World Vision deploys disaster relief to Central America after 2 hurricanes hammer region
A Christian humanitarian organization is working to provide Central America with disaster relief as the region had its second direct hit from a major hurricane in the past two weeks.
World Vision has begun working to provide food and emergency aid to those affected by Hurricane Eta, which made landfall on Nov. 3 in Nicaragua as a category 4 storm. The storm brought heavy rains and mudslides to nearby Honduras. Hurricane Iota made landfall as a category 4 storm in Nicaragua Monday evening.
“There are a lot of people sleeping by the edge of the streets and most of them don’t even have a pad,” said Rafael Zaldivar, a World Vision staff member working out of the Central American country. “They are sleeping in nylon bags, which they use as a roof as well. The only clothes they have are the ones that they were wearing at the moment they had to leave.”

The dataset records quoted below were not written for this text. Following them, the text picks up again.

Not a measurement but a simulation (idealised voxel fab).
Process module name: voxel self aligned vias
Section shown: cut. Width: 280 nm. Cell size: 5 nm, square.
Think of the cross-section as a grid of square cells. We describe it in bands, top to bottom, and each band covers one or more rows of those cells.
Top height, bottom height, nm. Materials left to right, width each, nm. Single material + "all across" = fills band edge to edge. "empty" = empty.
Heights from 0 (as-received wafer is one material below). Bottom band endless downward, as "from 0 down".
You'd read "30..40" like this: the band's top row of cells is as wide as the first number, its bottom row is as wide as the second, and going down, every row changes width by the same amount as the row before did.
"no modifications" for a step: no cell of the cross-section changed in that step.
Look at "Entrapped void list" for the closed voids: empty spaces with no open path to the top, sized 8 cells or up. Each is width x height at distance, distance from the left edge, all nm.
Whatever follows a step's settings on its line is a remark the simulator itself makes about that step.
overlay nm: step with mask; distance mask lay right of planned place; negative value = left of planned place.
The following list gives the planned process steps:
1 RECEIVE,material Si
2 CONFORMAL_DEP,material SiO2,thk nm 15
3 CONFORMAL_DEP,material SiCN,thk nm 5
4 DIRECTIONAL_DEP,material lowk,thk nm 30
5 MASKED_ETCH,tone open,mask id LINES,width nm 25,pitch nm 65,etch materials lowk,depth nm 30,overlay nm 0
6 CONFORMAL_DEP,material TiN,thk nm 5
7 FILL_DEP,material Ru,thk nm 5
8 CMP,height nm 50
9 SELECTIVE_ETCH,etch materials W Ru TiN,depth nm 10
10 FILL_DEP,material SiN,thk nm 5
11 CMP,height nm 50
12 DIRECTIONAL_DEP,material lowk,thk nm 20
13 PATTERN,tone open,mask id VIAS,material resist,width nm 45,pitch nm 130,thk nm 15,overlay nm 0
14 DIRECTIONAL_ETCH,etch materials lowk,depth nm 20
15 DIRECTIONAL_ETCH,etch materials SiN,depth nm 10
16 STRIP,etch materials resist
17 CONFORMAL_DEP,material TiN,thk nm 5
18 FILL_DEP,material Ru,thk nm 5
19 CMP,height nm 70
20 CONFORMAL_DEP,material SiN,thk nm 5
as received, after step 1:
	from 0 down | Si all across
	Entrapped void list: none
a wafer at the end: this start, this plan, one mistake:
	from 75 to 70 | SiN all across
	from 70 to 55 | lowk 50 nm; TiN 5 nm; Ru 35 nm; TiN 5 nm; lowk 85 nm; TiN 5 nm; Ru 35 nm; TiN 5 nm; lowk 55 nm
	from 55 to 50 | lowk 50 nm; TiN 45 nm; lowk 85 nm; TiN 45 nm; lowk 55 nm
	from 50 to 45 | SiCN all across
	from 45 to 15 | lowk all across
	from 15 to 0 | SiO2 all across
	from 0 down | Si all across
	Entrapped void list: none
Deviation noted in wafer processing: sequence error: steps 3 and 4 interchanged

Fifty Honduran families housed at shelters in the capital city of Tegucigalpa have already received emergency kits assembled by World Vision. The charity is offering food, basic supplies and logistical assistance and plans to distribute food to almost 11,000 people across five communities.
According to Joao Diniz, Latin America and the Caribbean regional leader for World Vision, “the initial estimate suggests 2,235,000 people may be impacted by the severe flooding. The flooding and winds have damaged roads, bridges, and communications infrastructure, isolating many communities.”
In Guatemala, heavy rain triggered landslides that buried homes in the Alta Verapaz region. According to the Associated Press, Hurricane Eta has caused at least 50 deaths in the country.
In Nicaragua, World Vision has distributed emergency aid to eight communities, with an additional 1,000 families expected to receive hygiene kits, food, blankets and mosquito nets.
Hurricane Iota made landfall around 15 miles south of where Hurricane Eta made landfall two weeks earlier, according to the National Hurricane Center, a division of the National Oceanic and Atmospheric Administration.
Eric Blake, a hurricane specialist with the NHC, described Iota as a “catastrophic situation unfolding for northern Honduras with an extreme storm surge of 15- to 20-foot forecast along with destructive winds and potentially 30 inches of rainfall.”
Jorge Galeano, national director of World Vision in Honduras and Guatemala, warned that the impact from Hurricane Iota will “worsen already extreme survival conditions.”
“The soil is already saturated, a mild increase in precipitations could be lethal and cause more flooding and landslides,” added Jose Nelson Chavez, World Vision’s regional adviser on emergencies. “World Vision is supporting temporary shelters and vulnerable communities in Honduras, Nicaragua, Guatemala, El Salvador, and Costa Rica.”
The humanitarian group has regional supplies in Panama, a central American country rarely hit by hurricanes. Supplies housed in Panama include “blankets, tarps, mosquito nets, water purification tablets, and Hygiene kits.”